Posted by Beatriz February 14, 09 11:25 AM

It's hard to call it the "will of the people" when Evo is paying the people with Chavez's money for them to cast the "right" vote. Bolivia is entering a time of self-destruction. Evo is not running a campaign for equality, he is waging a war of racism. Bolivia has a history of presidents coming from the upper class, most often white, who have neglected the rights of the poorer lower, and often indigenous, class. Evo, in contrast, rather than equalizing the rights of all citizens, is seeking revenge for the years of oppression. Ignoring the fact that the landowners in Bolivia employ and pay people who do not have the knowledge, education, or means to reap benefits from their own land, Evo wants to take away the land from those who own it to redistribute it to people who would not know what to do with it. Redistribution of property... a bit too close to communism?
Bolivia is an extremely poor country, and it needs outside help. However, how is it to expect outside help when it nationalizes minteral, oil and gas industries. No foreign investors will take the risk of investing in an unstable economy where the government could at any moment seize their property.
As for Evo being a man of the people, one can hardly say that the 300% increase in the price of basic items such as bread has done much to help the poor. Rather than taking from the wealthy (many of whom have worked very hard for what they now have), maybe Evo should consider investing in education and funding new jobs. Giving free money and property to people is of no use, it only teaches them to expect to receive things for free. They must learn to work and EARN what they have, rather than expecting the government to give it to them.
Bolivia is in need of a great deal of change, but Evo's quasi-communist racial segregation methods are far from being the solution.

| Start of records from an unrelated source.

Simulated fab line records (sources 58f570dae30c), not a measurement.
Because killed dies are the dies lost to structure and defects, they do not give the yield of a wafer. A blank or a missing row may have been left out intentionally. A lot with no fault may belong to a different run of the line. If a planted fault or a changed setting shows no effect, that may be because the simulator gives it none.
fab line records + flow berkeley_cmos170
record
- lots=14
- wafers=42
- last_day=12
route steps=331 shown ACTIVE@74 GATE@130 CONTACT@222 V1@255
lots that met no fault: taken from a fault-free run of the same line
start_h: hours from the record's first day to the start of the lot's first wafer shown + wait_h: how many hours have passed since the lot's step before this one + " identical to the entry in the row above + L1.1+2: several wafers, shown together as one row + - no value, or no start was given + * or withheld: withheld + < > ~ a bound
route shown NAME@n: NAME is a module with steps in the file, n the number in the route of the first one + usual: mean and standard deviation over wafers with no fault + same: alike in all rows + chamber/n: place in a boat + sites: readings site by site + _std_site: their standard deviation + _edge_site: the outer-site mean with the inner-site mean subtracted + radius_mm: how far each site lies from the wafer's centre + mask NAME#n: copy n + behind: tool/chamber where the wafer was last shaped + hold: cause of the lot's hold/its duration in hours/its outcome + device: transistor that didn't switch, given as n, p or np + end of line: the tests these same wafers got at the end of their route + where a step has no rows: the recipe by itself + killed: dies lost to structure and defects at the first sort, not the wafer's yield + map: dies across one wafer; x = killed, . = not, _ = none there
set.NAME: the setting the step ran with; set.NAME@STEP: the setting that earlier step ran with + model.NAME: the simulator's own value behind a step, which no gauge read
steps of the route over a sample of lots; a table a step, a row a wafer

Also, in response to post #98: Bolivia officially has two capitals. La Paz is the administrative capital, while Sucre is the judicial, constitutional, and historical capital.

Posted by CAL February 15, 09 09:03 AM

Great fotos! Makes me wish I were there again to share this historic moment. The suffering of the Iraqis made the new Bolivian constitution possible. If the attention and resources of the US had not been distracted by Bush's wars it would never have permitted this to happen "in its own backyard".

Posted by scarabocion February 17, 09 11:29 AM

Very beautiful picture. And pleased with the new Constitution.

Posted by punlor February 18, 09 08:02 PM

Beautiful country, it may not be much better than when the neoliberal governments were in power but it is improving, like the redistribution of the land taking form the wrong hands and returning to the rightful owners and the constitutional reform that finally is including all the people not only the colonialists and we don' t need help from out side, because all the help we got before has made Bolivia even poorer because they brought 5 and took millions. Taking all the country's natural resources almost for free.
Bravo Evo we all are with you!!!

Posted by Matilde February 19, 09 12:53 AM

simply great, makes me cry,but happy,thanks for all of them

Posted by karel Capek February 20, 09 11:59 AM

I love #25. The spirit it captures reminds me of the altiplano in 1968 -- supposedly before Bolivian women had heard of women's rights. Amid her skirts, a Bolivian woman was sitting, watching her sheep. We began talking. She said she was going to move to La Paz -- more work. I asked what she was going to do. She said, "Become a taxi driver." I said, "There are no women taxi drives." She said, "I will be the first." I asked if she knew how to drive. She, said, "No, but it men can do it, I can do it." Thanks for all the great photos -- a tribute to the spirt of Bolivia!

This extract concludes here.